Camden United for Benefit Justice

Camden United for Benefit Justice

Invites you to a Community Speak-out


Welfare Reforms –

what they mean for us

and how we can oppose them


Come and have your say

7pm   Thursday 14th February 2013

at Camden Town Hall, Council Chamber
Judd St, WC1H 9JE

Introduced by

Rev Paul Nicolson from Taxpayers Against Poverty
 who are backing legal actions against the cuts in Camden, Islington and Haringey


If you need translation, please let us know

Are you a council or private tenant, a two-parent or single parent family, on a low income, disabled, unemployed, a pensioner, a carer, receiving working tax credit or other benefits, cut off benefits, in debt, struggling to heat your home, dependent on food banks, an asylum seeker, trying to escape domestic violence with nowhere to go . . . or a resident concerned with the welfare cuts?


Speak out against the cuts and how they are affecting you …
Join the borough-wide campaign to stop them …
Stop evictions … Cut rents not benefits …


 *Housing Benefit (including Bedroom Tax)  *Council Tax Benefit  *Sickness & Disability Benefits  *Carers Allowance *Social Fund & *emergency help  *Sanctions  *Workfare  *Service cuts & closures  *Child Benefit  and more


For more information contact:

Camden United for Benefit Justice

Camden Association of Street Properties (CASP)

Camden Federation of Tenants and Residents Associations  020 7383 2227

Single Mothers’ Self-Defence / WinVisible at Crossroads Women’s Centre  020 7482 2496

Changes proposed to benefits are already hitting people in Camden and will get much worse from April 2013.  They are forcing more of us into poverty, choosing between eating and heating, or to move into more overcrowded and unfit homes.  In London, 63,000 households with children could be left unable to pay their rent and evicted.


Food banks are already replacing benefits and subsidising insecure jobs and low pay.


Caps to local housing allowance (LHA) – Will restrict the level of support for rents to the lowest 30% of rents.  This makes most private rents in Camden unaffordable for those of us who are low waged or unwaged.  17,400 households in London will be affected by this change.

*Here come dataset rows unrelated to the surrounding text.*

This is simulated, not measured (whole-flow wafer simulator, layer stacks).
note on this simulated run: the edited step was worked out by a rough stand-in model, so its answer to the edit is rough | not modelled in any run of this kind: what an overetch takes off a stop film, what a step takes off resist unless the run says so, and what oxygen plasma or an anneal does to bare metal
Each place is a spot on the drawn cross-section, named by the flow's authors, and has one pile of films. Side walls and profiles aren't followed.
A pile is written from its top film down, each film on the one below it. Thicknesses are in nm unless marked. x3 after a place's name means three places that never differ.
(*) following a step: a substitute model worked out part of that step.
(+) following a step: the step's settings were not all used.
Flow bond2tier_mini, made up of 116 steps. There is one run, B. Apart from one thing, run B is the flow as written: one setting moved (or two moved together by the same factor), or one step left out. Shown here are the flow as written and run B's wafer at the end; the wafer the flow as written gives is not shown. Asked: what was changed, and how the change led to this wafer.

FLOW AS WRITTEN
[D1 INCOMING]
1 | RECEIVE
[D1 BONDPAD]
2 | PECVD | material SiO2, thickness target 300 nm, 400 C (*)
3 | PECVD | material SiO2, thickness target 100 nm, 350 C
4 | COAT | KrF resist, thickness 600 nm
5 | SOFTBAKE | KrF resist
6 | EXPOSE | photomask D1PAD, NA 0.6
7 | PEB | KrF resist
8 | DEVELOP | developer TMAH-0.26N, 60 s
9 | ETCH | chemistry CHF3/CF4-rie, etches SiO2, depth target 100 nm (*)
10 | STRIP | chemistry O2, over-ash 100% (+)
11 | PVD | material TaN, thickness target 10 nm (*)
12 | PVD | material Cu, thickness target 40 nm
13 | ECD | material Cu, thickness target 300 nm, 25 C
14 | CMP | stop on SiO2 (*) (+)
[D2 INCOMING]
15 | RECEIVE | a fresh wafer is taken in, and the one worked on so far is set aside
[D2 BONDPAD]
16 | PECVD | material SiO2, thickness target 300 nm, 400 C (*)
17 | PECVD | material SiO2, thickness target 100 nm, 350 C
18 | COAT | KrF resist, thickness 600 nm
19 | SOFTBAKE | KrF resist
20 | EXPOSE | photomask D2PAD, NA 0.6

The benefit cap Will restrict the total amount of support received by a household to £500 a week for families with children and £350 for single people.  The current estimate is 761 households in Camden will lose up to an average of £91.34 a week – or all their Housing Benefit.


Under-occupation penalties Will reduce support for council or housing association tenants deemed to have an extra bedroom. Anyone who has a room used by visiting children, foster children, a carer . . . will be affected. Two children of the same sex or under 10 who have their own bedrooms will be considered to be under-occupying.  Over 2,000 in Camden will lose an average £16-£32 a week.


Council Tax Benefit changes – Up to 16,800 Camden households could lose an average £2.50-£3.00 a week, however low their income.


Sickness and disability benefits Over 7,000 sick and disabled people in Camden will face a review and Atos work capability exam.  Nationally 2,500 people have already died after being cut.  Employment and Support Allowance (ESA) is already less than incapacity benefit.  Disability Living Allowance is also being replaced – at least 23% lose benefits.


Young People – Under-25s are threatened with loss of all housing benefit: in Camden this would hit over 900 18-24 year olds, nearly half of them bringing up children.  Already under 35s can only get Housing Benefit at a ‘shared room’ rate.


Single parents (92% mothers) and other carers Dismissed as ‘workless’ rather than valued as carers, mothers unable to get a job will be forced into working for your benefit (Workfare) i.e. for well below the minimum wage.  Child Benefit is no longer universal, for the first time since its introduction in 1946.  Like Carers Allowance, Child Benefit is not exempt from the overall benefit cap.


Pensioners – Many cuts target those of working age, but pensioners are affected by wider cuts in benefits and services, homecare charges, rent rises . . . Millions can’t afford to heat their homes: 6.5 million people are expected to be in fuel poverty this year.  In the past five years as fuel bills soared, the number of (older) people dying of hypothermia doubled.


The 1% cap to benefit increases while inflation is officially 3% (and higher for those of us on low incomes) is a further cut.  Nurseries, after school clubs, community, day and youth centres, gyms, libraries, law centres and legal aid we depend on for help, are also being cut or closed.  CABx and other advice centres are overwhelmed.


Nationally Councillors Against Cuts have said: “We are a new network of local councillors formed to support the fight against cuts. We believe that instead of implementing the Coalition’s cuts, councils and councillors should refuse to do so and help workers and communities organise in resistance.”


What you can do:

*  Come to the Speak Out on 14 February and have your say!

* Join the campaign organising group

*  Invite a speaker to your meeting, organisation, workplace, school . . .

*  Sign the pledge  

*  Circulate to your networks and get their support



2 Responses to “Camden United for Benefit Justice”

  1. Update – Campaign for Benefit Justice « Carer Watch's Blog Says:

    […] Come and have your say (details here) […]

  2. Outrage and unity against austerity measures - | Says:

    […] For more information, please visit the website: […]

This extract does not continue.